Here are the Five Must-See Movies at the Portland International Film Festival

The city’s largest celebration of cinema features new awards, panels and events for its 43rd year.

As the Portland International Film Festival features new awards, panels and events for its 43rd year (more details to come in next week's Screener), the central attraction remains: more artistic and adventurous cinema than the average person could watch in 10 weeks, much less PIFF's 10 days.
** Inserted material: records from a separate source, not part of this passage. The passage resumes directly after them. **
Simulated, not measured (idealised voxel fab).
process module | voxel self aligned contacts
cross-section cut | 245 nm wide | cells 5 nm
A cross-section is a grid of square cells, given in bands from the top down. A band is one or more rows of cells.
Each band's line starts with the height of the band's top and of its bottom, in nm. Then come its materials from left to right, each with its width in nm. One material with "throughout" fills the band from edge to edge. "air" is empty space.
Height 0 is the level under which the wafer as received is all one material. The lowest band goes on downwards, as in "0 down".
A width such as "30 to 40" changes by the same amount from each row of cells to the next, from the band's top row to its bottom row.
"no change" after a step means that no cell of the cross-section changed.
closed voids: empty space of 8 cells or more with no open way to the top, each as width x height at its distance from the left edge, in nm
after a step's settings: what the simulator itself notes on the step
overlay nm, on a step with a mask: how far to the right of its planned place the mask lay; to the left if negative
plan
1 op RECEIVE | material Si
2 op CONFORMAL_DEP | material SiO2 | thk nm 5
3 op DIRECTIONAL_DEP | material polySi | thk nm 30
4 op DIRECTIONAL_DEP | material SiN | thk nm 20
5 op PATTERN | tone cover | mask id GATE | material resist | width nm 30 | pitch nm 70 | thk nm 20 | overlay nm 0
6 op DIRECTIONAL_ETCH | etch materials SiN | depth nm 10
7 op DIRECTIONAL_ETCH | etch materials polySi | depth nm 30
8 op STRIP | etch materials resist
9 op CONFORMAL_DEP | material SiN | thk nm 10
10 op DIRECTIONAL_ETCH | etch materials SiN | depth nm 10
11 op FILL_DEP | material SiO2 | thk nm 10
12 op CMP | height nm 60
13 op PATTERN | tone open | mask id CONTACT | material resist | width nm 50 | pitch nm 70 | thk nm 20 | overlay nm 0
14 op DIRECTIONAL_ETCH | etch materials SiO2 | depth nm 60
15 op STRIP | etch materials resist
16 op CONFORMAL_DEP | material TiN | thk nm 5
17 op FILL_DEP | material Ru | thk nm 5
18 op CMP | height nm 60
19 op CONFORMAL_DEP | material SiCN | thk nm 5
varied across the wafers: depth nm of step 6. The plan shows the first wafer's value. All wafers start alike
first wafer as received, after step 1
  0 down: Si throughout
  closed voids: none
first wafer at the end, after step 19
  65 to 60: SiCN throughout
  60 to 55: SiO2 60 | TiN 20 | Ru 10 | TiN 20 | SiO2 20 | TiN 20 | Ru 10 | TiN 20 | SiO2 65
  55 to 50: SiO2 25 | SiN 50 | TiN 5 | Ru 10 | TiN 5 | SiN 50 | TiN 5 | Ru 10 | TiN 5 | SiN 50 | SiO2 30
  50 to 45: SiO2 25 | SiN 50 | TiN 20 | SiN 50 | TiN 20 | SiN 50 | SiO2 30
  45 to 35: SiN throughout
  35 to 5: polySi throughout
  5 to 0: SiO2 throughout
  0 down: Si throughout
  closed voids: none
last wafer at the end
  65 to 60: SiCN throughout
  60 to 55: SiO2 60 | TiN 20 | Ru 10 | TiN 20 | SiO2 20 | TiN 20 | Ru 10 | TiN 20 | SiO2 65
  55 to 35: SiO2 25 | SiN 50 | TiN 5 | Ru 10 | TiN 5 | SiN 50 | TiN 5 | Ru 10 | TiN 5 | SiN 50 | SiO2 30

From premieres for Portland directors to poetic Lao horror to an unlikely Pixar screening, the festival presents 120 features, shorts and docs from more than 40 countries. We watched all we could ahead of PIFF's opening night on Thursday. Don't miss these five favorites.


First Cow

Cinema 21, 8:30 pm Friday, March 13.

Long considered an undersung master by cinephiles, Kelly Reichardt delivers another tale from the former Oregon Territory, as formally flawless and thematically intelligent as prior standouts Meek's Cutoff and Wendy and Lucy. First Cow centers on the hazards of frontier capitalism as two milk thieves establish a friendship and an illicit baking business. In a career with arguably no misses, First Cow is quite possibly Reichardt's finest work.

Bacurau

Hollywood Theatre, 8:30 pm Saturday, March 7. Cinemagic, 5:30 pm Saturday, March 14.

A wild hybrid (or maybe refutation) of The Most Dangerous Game (1932) and The Big Country (1959), Bacurau is set in a remote Brazilian village where the residents are united by a history of rebellion. That'll come in handy as invaders target the town's water and Wi-Fi to mysterious ends. Thrillingly anachronistic and completely unafraid to pivot from pastoral to apocalyptic and back again, Bacurau is as cathartic as it is cutthroat. Colonizers, beware.

Anne at 13,000 Ft.

Whitsell Auditorium, 6 pm Sunday, March 8. Cinemagic, 8:30 pm Sunday, March 15.

Each year, dozens of indie movies pose the question: Why can't this quirky loner get it together? The problem with most such character studies is they don't study characters very well—instead, it's all high jinks or cringe-worthy stumbles. Thankfully, Canadian filmmaker Kazik Radwanski threads the needle in his hyper-close-up drama Anne at 13,000 Ft. The title character (Deragh Campbell) isn't a tornado of contrived faux pas, just a flawed responder to other people's expectations, whether at her day care job or in a burgeoning romance. It's a relatable approximation of that oddball friend with whom you lost touch years ago and a heartfelt wish she'll pull through on her own terms.


Clementine

Whitsell Auditorium, 7:15 pm Friday, March 6. Cinema 21, 8:45 pm Saturday, March 14.

In her feature debut, Portlander Lara Jean Gallagher proves there's plenty more room for Reichardt-style intimacy and craft at PIFF. Clementine centers on a lonely woman holed up at a coastal Oregon cabin, trying to shake off the debris of a bad breakup. Amid all that disquiet, Karen (Otmara Marrero) meets an aspiring young actress (Sydney Sweeney) looking to skip town. It's unclear whether the ingénue wants a lover or a savior, but a brilliant lead performance by Marrero expertly toes the line between impulse and responsibility.


The Long Walk

Cinemagic, 8:30 pm Saturday, March 7, and 3:15 pm Monday, March 9.

Independent genre movies are blessed by the freedom to spurn logic. In turn, Lao director Mattie Do's The Long Walk overflows with maybes. Set on a supernatural stretch of country road, it's maybe about ghosts, maybe about the Butterfly Effect, maybe about Alzheimer's, maybe about a mass murderer communing with his victims. Like a more hypnotic Personal Shopper (2016), The Long Walk thrives on an internal rhyme scheme, not burdened in the slightest by giving only murky clues about which characters are dead or alive, real or imagined.


Honorable mentions:

Portland's Frank and Zed, for its lovingly rendered puppet gore.

France's Sibyl, for never giving up on the gonzo erotic thriller.

China's The Wild Goose Lake, for its wonderfully staged Third Man homages.

Florida's Pahokee, for its documenting of underestimated teens trying their damn best.

SEE IT: The Portland International Film Festival takes place at various venues, nwfilm.org. Showtimes vary Friday-Sunday, March 6-15. $350 for a festival pass, $200 with student ID. Individual ticket prices vary.